Traveling along dusty country roads nowadays, one misses him. It was always a he never a she, unlike the metroaides in the cities. The sexual discrimination was in this case deliberate since his task involved the constant use of male muscle, as the tools of his trade would indicate. In the wheelbarrow which he pushed ahead of him, could be found the following: a shovel, a pick, a bolo, maybe also a broom. For he was a one-man road maintenance institution. He was the caminero.

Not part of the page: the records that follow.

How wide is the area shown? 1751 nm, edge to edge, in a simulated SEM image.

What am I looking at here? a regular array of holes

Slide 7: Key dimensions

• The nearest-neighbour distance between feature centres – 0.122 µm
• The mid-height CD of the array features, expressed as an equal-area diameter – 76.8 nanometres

The term “caminero” derives from the Spanish “camino” for street or road. Not so long ago, rural towns employed camineros on a routine basis. One caminero would be assigned to a stretch of road a kilometer or more long depending on the resources of the town. Rain or shine, he would care for and maintain his territory to keep it passable for the traveler, be he on foot or riding on a vehicle. You could rarely see a pothole for long where there was a caminero on duty nor could you feel one beneath as you traveled along such a road and the roadbed was seldom flooded or eroded during rainy days as he also tended the ditches on either side of the road. He also usually planted shrubs and tree seedlings along the edges of the road to inhibit the growth of weeds and prevent erosion. He was thus also an environmental enhancer.

I cannot place exactly when the last caminero retired. Was it the 60’s or the 70’s? Certainly, they were no longer around in the 80’s. Why they just went out of existence. I am not very sure either. Was it because money to keep them in the payroll ran out? Or was it because they were considered inefficient and therefore, to continue to employ them would have been a waste of scant resources?

What better alternative have the powers – that – be decided to put in their place? Are the roads now better maintained, the potholes and the mud puddles gone? Is every peso for public infrastructure now efficiently utilized so that cost per kilometer is also appreciably reduced?

On the contrary, the roads serving towns away from the main highways are as bad, if not worse. It seems though that the work that the camineros used to do has now been contracted to individuals or groups for millions of pesos, and rebidded on a regular basis every calendar year. And yet we do not see this translated into first-class rural infrastructures.

Should we not rethink this policy and put the camineros back on the road, with a slightly better pay and still spend much, much less but have better road maintenance year – round. Where roads cannot yet be paved with concrete, the caminero is a must. In the distant likelihood that all roads of this nation are all in concrete, he can still be put to productive employment such as keeping ditches unclogged and the roadways beautiful. After all, he needs his job, lowly and poorly compensated though it maybe, for he must continue to feed himself and provide for his family as well. And there will be that much less unemployment in our midst.

It is election time once again and in less than three months all of us registered voters will troop to the polling precincts. We will have another chance to hope for change in our democratic system through the different candidates offering themselves for public service. Let us choose well and vote wisely.

And since this is also the time of Lent, may our prayers and sacrifices give us deep spiritual enlightenment that will enable us to discern beyond their public posturings and speeches who among those vying for the different political positions in our democracy possess the required attributes for honest and consistent public service.